Now, as someone who has already decided to name her own future children (who may or may not ever actually come to be) after dead rock stars who played at Woodstock ’69, I’d advise you to take my opinion for what it is: just one book-lover suggesting there might be unforeseen ramifications to naming your bouncing baby boy or girl after one of Shakespeare’s most nefarious villains. For instance. And while we're on the subject, you might want to consider reserving “Lolita” or “Hannibal” for the pet cat. I hear kids can be pretty mean to their peers these days.

Here are 20 literary names you should never give your baby (probably.) And hey, in the meantime, congratulations on growing an entire human inside your body all by yourself! You go, girl. Even I have to admit that after that you pretty much deserve to bestow upon that kiddo whatever bookish baby name you want. Even if it is “Harry Potter.”

So without further ado, ladies first…

1. Lolita, from Lolita by Vladimir Nabokov

It’s a shame Nabokov couldn’t have chosen a less adorable name for his 12-year-old spitfire of an antihero, because while “Lolita” has a lovely musicality to it, between the abuse suffered at the hands of her stepfather and her own later manipulation of him, you probably just want to steer clear of this one.

2. Veruca, from Charlie and the Chocolate Factory by Roald Dahl

Try to say this name without contorting your face into Miss Salt’s signature pursed-lipped, over-indulged, bratty expression. Can’t do it.

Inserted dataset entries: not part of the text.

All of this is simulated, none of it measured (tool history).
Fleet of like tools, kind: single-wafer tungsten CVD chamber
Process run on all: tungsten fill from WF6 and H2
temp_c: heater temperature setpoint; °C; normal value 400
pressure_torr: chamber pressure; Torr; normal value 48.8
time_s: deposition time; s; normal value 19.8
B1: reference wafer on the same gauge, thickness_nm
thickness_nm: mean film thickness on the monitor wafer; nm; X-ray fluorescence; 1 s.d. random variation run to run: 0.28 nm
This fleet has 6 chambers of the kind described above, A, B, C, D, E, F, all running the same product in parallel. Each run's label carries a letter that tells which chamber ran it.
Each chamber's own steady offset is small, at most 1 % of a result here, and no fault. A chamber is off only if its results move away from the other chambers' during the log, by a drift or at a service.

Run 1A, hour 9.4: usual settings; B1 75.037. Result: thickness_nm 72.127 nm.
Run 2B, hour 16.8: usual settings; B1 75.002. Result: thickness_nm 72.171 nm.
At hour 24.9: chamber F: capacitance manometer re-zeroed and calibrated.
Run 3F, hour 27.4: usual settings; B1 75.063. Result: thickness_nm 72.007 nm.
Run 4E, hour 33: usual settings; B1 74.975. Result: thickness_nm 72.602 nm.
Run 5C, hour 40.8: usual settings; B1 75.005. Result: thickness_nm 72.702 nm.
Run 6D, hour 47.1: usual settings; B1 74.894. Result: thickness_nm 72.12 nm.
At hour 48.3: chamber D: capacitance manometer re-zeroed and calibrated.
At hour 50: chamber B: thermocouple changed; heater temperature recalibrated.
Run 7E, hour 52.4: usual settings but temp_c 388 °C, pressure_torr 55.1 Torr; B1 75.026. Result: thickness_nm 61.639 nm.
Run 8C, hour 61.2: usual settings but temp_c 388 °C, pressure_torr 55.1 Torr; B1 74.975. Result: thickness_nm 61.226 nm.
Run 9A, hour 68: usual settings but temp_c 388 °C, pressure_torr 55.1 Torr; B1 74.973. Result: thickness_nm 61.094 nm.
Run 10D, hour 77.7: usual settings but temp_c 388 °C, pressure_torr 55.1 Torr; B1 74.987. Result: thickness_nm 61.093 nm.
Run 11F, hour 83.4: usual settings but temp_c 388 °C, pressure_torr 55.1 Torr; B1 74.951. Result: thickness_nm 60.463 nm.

3. Bathsheba, from Far from the Madding Crowd by Thomas Hardy

Originally found in the Bible, and later used as name of this book's prideful heart-breaker of a main character, to my 21st Century ears, this sounds like a breed of dog. A large, white, fluffy dog. Perhaps immersed in a bath.

4. Renesmee, from the Twilight series by Stephenie Meyer

I am literally never having children after Bella’s pregnancy experience — human/vampire hybrid or otherwise. Naming your little bundle of joy after such a belly-expanding, pain-inflicting creature is just mean.

5. Atalanta, from Metamorphoses by Ovid

Honestly, everyone is just going to think you misspelled “Atlanta” on the birth certificate.

6. Hermione, from the Harry Potter series by J.K. Rowling

So, so tempting, I know. There is nothing bad to say about Hermione, ever. But maybe let your kiddo grow into their own super-fandom.

7. Lux, from The Virgin Suicides by Jeffrey Eugenides

In The Virgin Suicides , Lux has sex on her roof for the viewing pleasure of all the neighborhood boys, and then kills herself via carbon monoxide poisoning in the family garage. Plus, isn’t this the name of a hotel? Maybe?

8. Dorrit, from Little Dorrit by Charles Dickens

So Little Dorrit’s name is actually Amy — perfectly fine. But everyone calls her Dorrit, so that’s what we’re going with here. Or not going with, actually. Because your child doesn’t want to be named Dorrit. Plus, this novel is about debtors’ prison and the bureaucracy of the British Treasury, which is pretty heavy for a child.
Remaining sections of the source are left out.